A Florida Senate bill that would void Key West’s voter-approved cruise ship reduction, has found a match in the Florida House.
Keys Weekly previously reported that Republican Sen. Jim Boyd from the state’s west coast on Jan. 5 had filed Senate Bill 426, which would eliminate local governments’ authority to restrict or regulate commerce at Florida seaports. The bill, if passed, would void Key West’s voter-approved changes to the city charter requiring the city to significantly reduce the size and capacity of cruise ships that visit the island.
Boyd’s bill has been referred to the Senate’s Transportation and Community Affairs committees, and now has an identical companion bill in the Florida House of Representatives.
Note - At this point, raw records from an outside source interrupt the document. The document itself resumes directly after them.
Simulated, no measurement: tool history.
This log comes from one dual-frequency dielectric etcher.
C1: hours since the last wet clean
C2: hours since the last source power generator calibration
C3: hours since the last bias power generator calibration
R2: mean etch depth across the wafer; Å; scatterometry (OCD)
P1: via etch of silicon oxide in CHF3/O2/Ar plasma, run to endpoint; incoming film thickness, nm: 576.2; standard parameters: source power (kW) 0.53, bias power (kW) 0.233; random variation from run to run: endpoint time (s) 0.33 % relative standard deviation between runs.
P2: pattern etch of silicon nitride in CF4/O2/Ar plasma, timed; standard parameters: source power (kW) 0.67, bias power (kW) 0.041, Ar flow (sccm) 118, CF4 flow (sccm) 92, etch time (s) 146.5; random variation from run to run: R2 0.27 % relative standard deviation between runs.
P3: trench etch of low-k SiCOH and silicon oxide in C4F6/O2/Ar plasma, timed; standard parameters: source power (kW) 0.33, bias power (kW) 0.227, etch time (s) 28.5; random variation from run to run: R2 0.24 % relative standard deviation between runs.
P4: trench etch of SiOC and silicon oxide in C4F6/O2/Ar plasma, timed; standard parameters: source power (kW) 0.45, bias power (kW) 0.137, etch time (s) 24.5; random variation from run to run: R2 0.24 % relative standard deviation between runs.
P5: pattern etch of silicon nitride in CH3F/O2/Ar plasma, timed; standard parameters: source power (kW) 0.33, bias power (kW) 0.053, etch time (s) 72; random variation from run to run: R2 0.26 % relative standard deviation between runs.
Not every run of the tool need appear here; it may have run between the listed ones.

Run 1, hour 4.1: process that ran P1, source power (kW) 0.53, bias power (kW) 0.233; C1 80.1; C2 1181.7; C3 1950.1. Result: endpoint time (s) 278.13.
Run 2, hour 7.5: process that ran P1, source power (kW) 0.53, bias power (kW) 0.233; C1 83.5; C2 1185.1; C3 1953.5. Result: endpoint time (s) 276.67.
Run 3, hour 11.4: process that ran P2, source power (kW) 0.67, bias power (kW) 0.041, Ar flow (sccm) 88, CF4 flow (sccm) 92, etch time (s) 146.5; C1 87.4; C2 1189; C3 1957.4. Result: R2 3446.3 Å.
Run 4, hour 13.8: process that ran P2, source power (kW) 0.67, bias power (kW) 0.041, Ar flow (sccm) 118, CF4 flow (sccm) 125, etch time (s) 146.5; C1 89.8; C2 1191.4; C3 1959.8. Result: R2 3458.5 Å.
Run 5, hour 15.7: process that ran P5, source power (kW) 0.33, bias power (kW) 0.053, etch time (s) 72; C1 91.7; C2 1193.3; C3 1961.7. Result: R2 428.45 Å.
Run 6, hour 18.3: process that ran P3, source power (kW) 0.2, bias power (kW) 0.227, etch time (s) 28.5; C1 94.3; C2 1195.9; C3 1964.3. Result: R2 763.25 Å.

Republican State Rep. Spencer Roach, from near Fort Myers, on Jan. 14 filed House Bill 267 with text identical to Boyd’s bill.
The bills state, in part, “a local government may not restrict or regulate commerce in the seaports of this state … including, but not limited to, regulating or restricting a vessel’s type or size, source or type of cargo, or number, origin or nationality of passengers. All such matters are expressly preempted to the state. … Any provision of a county or municipal charter, ordinance, resolution, regulation, or policy that is preempted by this act and that existed before, on, or after the effective date of this act is void.”
Key West City Attorney Shawn Smith alerted city commissioners to Boyd’s initial bill just before the Jan. 5 city commission meeting adjourned.
There was no discussion of the bill by the commissioners, although Mayor Teri Johnston asked Smith where the bill had originated. Smith told the mayor it came out of Manatee County on Florida’s west coast.
In order to become law, the bills must pass both houses of the state legislature.
The bills further state, “…allowing each local government in which a Florida seaport is located to impose its own requirements on the maritime commerce conducted in that port could result in abrupt changes in the supply lines bringing goods into and out of this state, thus disrupting Florida’s economy and threatening the public’s health, safety, and welfare, and allowing each local government … to impose its own requirements on the maritime commerce conducted in that port could reasonably be expected to suppress such commerce and potentially drive it out
of the port and out of the state in search of a more consistent and predictable operating environment, thus disrupting Florida’s economy and threatening the public’s health, safety, and
Welfare.” The bill also says that “allowing each local government in which a Florida seaport is located to impose its own requirements on the maritime commerce conducted in that port could result in abrupt changes in vessel traffic, frustrating the multi-year planning process for all Florida seaports and the assumptions and forecasts underlying federal and state financing of port improvement projects, and, in light of these negative impacts, federal and state governments must be relied upon to adopt uniform regulations governing seaport operations.”